But most important, what ensures survival in a zombie story are the progressive ideals of common cause and collective action. A small group of people from varying backgrounds are thrust together and find that they can transcend their differences of age, race, and gender (the typical band of survivors is a veritable United Nations of cultural diversity). They come to understand that if they're going to get out of this with their brains kept securely housed in their skulls and not travelling down some zombie's gullet, they've got to act as though they're all in it together. Surviving the tide of zombies requires community and mutual responsibility. What could be more progressive than that?

But the survivors rarely act as if they're "all in it together," as George Romero's movies make abundantly clear. The humans always turn on each other. By Land of the Dead, Romero was basically rooting for the zombies.

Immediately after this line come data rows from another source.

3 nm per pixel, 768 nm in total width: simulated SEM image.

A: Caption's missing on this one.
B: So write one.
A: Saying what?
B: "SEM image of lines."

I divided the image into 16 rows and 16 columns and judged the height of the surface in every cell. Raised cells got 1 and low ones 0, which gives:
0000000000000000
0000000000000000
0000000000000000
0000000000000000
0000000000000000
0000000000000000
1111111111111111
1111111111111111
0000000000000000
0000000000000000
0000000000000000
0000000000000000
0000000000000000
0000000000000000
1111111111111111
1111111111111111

For a far more sophisticated and convincing take on the mostly left-wing politics of zombie cinema, look no further than Tim Cavanaugh's Reason classic "We the Living Dead":

From Night of the Living Dead to Homecoming (in which dead Iraq war veterans return from the grave to vote against the war), the zombie movie has been among the most consistently political forms in American popular culture. The politics tend to lean left, but zombie entertainment approaches a level of discontent more elemental than mere anti-capitalism or shopping mall burlesque. Apocalyptic and piously disdainful of the carnal realities of human life, zombie cinema is a shocking, uproarious meditation on the nature of death—on what, if anything, we owe to the dead.